Submitted August 27, 2025
H. Sterling Burnett, Ph.D.
Director of the Arthur B. Robinson Center on Climate and Environmental Policy
The Heartland Institute
Anyone should welcome the National Academies of Sciences (NAS) engaging in an honest assessment of the state of the climate, the effects of greenhouse gases on it, and what potential impacts might realistically be expected to occur, both positively and negatively, should atmospheric greenhouses gases continue rising on realistic concentration pathways.
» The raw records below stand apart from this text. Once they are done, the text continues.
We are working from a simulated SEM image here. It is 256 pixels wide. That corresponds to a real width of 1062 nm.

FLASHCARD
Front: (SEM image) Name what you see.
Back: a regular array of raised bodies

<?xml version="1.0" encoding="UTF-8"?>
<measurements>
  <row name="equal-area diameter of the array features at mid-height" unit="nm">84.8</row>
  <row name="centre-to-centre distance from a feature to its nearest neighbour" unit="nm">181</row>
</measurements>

Unfortunately, the timing of the NAS’s decision to produce such a report, and the short time frame it has given itself to form a committee and produce the assessment, leads one to conclude this is more of a political exercise: an effort to undermine the recent Department of Energy energy’s recent report, “A Critical Review of Impacts of Greenhouse Gas Emissions on the U.S. Climate,” and derail the U.S. Environmental Protection Agency’s decision to withdraw its endangerment finding as not supported by law under the Clean Air Act. Based on the makeup of the NAS’s provisional committee, this effort resembles the recent attribution studies that are so much in vogue. Attribution studies are not science; rather, they assume climate change has contributed to some damaging event and with that assumption in hand, the authors of the report use computer models to compare imaginary counterfactual worlds without increases in greenhouse gases, to those with greenhouse gases. The models don’t consider other factors and show no recognition of similar historical events and what drove them.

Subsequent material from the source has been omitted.